Question

A motor pump is delivering water at a certain rate. In order to increase the rate of delivery by 100%, the power of the motor is to be increased by
A) $300\% $
B) $200\% $
C) $400\% $
D) $800\% $

Answer 1

Hint: The pump is a device used for converting electric energy to mechanical energy to lift the water to a certain height. To solve this problem, this power used by the pump should be expressed in terms of flow rate of the water.

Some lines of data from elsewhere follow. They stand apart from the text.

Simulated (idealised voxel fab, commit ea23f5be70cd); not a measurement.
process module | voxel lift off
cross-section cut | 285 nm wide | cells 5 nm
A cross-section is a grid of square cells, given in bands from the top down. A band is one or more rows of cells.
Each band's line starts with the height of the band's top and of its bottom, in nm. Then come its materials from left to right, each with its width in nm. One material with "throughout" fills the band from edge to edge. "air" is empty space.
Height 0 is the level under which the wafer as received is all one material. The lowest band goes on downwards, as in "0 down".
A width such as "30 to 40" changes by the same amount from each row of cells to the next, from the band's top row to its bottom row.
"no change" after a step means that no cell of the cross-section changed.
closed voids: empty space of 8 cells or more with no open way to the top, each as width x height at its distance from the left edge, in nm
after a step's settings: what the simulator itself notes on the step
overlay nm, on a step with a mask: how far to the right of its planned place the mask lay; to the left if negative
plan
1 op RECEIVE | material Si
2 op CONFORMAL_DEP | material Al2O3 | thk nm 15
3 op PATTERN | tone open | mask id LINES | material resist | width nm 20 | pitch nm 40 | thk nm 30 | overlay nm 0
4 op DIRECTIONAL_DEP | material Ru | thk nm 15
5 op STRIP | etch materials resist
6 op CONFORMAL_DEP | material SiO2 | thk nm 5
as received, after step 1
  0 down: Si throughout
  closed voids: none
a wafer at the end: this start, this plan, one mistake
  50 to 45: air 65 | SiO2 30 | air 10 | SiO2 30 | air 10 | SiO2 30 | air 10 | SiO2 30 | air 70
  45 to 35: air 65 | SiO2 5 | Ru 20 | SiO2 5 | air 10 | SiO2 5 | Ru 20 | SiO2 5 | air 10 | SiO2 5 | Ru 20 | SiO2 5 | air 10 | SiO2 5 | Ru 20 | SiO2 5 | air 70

Complete step by step solution:
The power is defined as the rate of work done per unit time. Mathematically, it is the ratio of work done to the time.
$P = \dfrac{E}{t}$
The work done to lift the water is converted to kinetic energy of water. Hence,
$E = \dfrac{1}{2}m{v^2}$
where m = mass of water and v = velocity of water.
The mass of water is equal to the product of its volume V and density, $\rho $.
$m = V\rho $
Also, the velocity of water is equal to distance travelled by the water per time.
$v = \dfrac{s}{t}$
Substituting these values in the equation for kinetic energy, we get –
$E = \dfrac{1}{2}V\rho {\left( {\dfrac{s}{t}} \right)^2}$
$ \Rightarrow E = \dfrac{1}{2}\rho V\left( {\dfrac{s}{t}} \right)\left( {\dfrac{s}{t}} \right)$
$ \Rightarrow E = \dfrac{1}{2}\rho \left( {\dfrac{V}{t}} \right)\left( {\dfrac{{{s^2}}}{t}} \right)$
By grouping, we have the quantity called volume flow rate, represented by Q, which is equal to the volume of fluid discharge per time.
Hence,
$E = \dfrac{1}{2}\rho Q\left( {\dfrac{{{s^2}}}{t}} \right)$
where $Q = \dfrac{V}{t}$
Power,
$P = \dfrac{E}{t} = \dfrac{1}{2}\rho Q\left( {\dfrac{{{s^2}}}{t}} \right) \times \dfrac{1}{t}$
$ \Rightarrow P = \dfrac{1}{2}\rho Q{\left( {\dfrac{s}{t}} \right)^2}$
$ \Rightarrow P = \dfrac{1}{2}\rho Q{v^2}$
Here, we have expressed power of the pump in terms of the volume flow rate.
Given, that the rate of delivery is to be increased by $100\% $ , the new volume flow rate will be –
${Q_1} = 2Q$
Also, the velocity of water will also be twice since the volume flow rate is proportional to the velocity.
Hence, ${v_1} = 2v$
Power required is,
${P_1} = \dfrac{1}{2}\rho {Q_1}v_1^2$
Substituting,
${P_1} = \dfrac{1}{2}\rho {Q_1}v_1^2$
${P_1} = \dfrac{1}{2}\rho \times 2Q \times {\left( {2v} \right)^2}$
$ \Rightarrow {P_1} = 2 \times 4 \times \dfrac{1}{2}\rho Q{v^2}$
$ \Rightarrow {P_1} = 8P$
Thus, power has to be increased by 8 times or 800%.

Hence, the correct option is Option D.

Note: In this problem, the flow rate is automatically considered as volume flow rate since we are using water which is an incompressible fluid. In an incompressible fluid, there is no change in the density during the flow. During compressible fluid, the flow rate should be considered as mass flow rate, which is mass per unit time.